Well, the model identifies the image as a cat—but is it really? Although the image achieves a high similarity score, it doesn’t truly resemble a cat. This optimized image, which tricks the model into making an incorrect prediction, is known as an **adversarial image**.  

To better understand why this image was generated, take a look at the following illustration:

![mapping-between-images-and-embeddings.png](https://i.postimg.cc/NG2ZbP9J/mapping-between-images-and-embeddings.png)

A region of all images corresponding to a {text, image} embedding contains 
interpretable images as well as noise-like adversarial patterns.
Reconstructing an image from an embedding typically leads to
such a degenerate noisy image. 

We now need a method to ensure that the reconstructed image lies within the interpretable region of the manifold. Upon reviewing the generated image, you'll notice that it exhibits high-frequency patterns. In the following sections, we will modify the optimization process to avoid the degenerate high-frequency solutions commonly seen in adversarial examples.

## Multi-Resolution Optimization
We decompose the optimization across multiple scales – a choice that proves surprisingly powerful in guiding solutions toward natural images.
We break the degeneracy by decomposing the optimization across multiple scales. Instead of directly optimizing pixels,
we express the image as a sum of resolution components:
$$
I = \frac{1}{2} + \frac{1}{2} \tanh \left(\sum_{r \in \rho} \text{resize}_{224}(P_r)\right)
$$
where $P_r \in \mathbb{R}^{r \times r \times 3}$ represents the image component at
resolution $r$, and $\rho$ spans from $1 \times 1$ to $224 \times 224$. The tanh
transformation maps unbounded optimization values to valid
pixel intensities while maintaining gradient flow.

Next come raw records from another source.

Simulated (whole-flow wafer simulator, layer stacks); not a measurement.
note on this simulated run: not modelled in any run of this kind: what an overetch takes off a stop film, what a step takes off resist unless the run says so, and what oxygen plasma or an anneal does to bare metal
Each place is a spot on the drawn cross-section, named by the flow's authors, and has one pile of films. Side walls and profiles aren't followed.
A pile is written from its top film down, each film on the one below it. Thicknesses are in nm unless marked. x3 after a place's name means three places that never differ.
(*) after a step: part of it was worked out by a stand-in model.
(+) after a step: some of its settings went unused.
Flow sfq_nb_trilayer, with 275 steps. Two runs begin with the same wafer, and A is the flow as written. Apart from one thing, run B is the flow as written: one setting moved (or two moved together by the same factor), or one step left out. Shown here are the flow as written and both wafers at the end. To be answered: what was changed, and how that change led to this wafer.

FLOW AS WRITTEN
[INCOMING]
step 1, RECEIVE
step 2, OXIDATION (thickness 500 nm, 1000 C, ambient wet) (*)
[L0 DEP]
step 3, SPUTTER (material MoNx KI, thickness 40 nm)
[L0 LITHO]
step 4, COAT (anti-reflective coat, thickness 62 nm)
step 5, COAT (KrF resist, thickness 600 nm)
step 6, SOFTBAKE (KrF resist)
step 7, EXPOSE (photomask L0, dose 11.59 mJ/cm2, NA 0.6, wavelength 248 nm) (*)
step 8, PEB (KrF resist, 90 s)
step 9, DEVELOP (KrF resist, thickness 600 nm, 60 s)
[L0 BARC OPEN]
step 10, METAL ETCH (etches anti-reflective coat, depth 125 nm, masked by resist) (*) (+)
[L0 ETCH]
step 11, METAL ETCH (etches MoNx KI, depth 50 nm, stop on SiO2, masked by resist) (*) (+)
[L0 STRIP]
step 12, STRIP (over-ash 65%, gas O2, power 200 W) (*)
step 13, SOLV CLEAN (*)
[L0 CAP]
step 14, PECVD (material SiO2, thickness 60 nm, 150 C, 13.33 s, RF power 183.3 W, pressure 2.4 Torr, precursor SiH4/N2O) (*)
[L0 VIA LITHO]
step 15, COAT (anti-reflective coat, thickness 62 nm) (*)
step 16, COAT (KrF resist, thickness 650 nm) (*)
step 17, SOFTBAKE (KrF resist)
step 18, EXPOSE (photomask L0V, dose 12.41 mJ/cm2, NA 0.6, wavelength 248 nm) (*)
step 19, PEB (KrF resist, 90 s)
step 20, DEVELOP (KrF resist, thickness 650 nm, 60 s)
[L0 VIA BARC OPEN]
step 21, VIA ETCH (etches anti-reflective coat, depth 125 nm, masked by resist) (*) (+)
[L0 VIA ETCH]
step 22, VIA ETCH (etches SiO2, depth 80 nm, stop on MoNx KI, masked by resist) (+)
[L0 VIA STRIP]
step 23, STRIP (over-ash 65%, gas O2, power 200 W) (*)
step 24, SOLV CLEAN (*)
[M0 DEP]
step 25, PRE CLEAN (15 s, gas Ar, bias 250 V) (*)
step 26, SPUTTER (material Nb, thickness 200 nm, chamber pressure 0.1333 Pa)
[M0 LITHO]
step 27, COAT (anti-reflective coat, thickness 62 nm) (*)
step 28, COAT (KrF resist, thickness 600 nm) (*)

The optimization objective becomes:
$$
\sum_{i,j} \frac{\partial \text{score}_i(\text{augment}_j(I(P_1, \ldots, P_{224})))}{\partial (P_1, \ldots, P_{224})}
$$

where $i$ indexes multiple CLIP models and $j$ indexes augmentations. This formulation has several key properties: 
1. Components are optimized simultaneously across all resolu-
tions 
2. Gradients naturally distribute across scales based
on their importance 
3. High-frequency adversarial patterns are suppressed by scale decomposition.

## Image Converters

In [None]:
def raw_to_real_image(raw_image):
    """
    Converts a raw image tensor to a real image tensor by applying a hyperbolic tangent transformation
    and scaling the result to the range [0, 1].

    Args:
        raw_image (Tensor): The raw image tensor to be converted.
            - Shape: (batch_size, channels, height, width)

    Returns:
        Tensor: The transformed real image tensor with values in the range [0, 1].
            - Shape: (batch_size, channels, height, width)
    """
    return 0.5 * torch.tanh(raw_image) + 0.5


def real_to_raw_image(real_image, eps=1e-5):
    """
    Converts a real image tensor to a raw image tensor by clipping the real image values to a safe range
    and applying the inverse hyperbolic tangent transformation.
    
    Args:
        real_image (Tensor): The real image tensor to be converted.
            - Shape: (batch_size, channels, height, width)
        eps (float, optional): A small value used to prevent instability near 0 or 1 during arctanh calculation.
            Defaults to 1e-5.
    
    Returns:
        Tensor: The transformed raw image tensor with values in the range [-1, 1].
            - Shape: (batch_size, channels, height, width)
    """
    tanh_result = torch.clip(real_image, eps, 1-eps) * 2.0 - 1.0
    return torch.arctanh(tanh_result)

## Augmentation tools

In [None]:
def add_jitter(x, size=3):
    """
    Adds random jitter to an image by shifting it horizontally and vertically 
    within the specified range.
    
    Args:
        x (Tensor): The input image tensor to which jitter will be applied.
            - Shape: (batch_size, channels, height, width)
        size (int, optional): The maximum number of pixels to shift in either direction.
            Default is 3.
    
    Returns:
        Tensor: The image tensor with random shifts applied.
            - Shape: (batch_size, channels, height, width)
    """
    x_shift = np.random.choice(range(-size, size+1))
    y_shift = np.random.choice(range(-size, size+1))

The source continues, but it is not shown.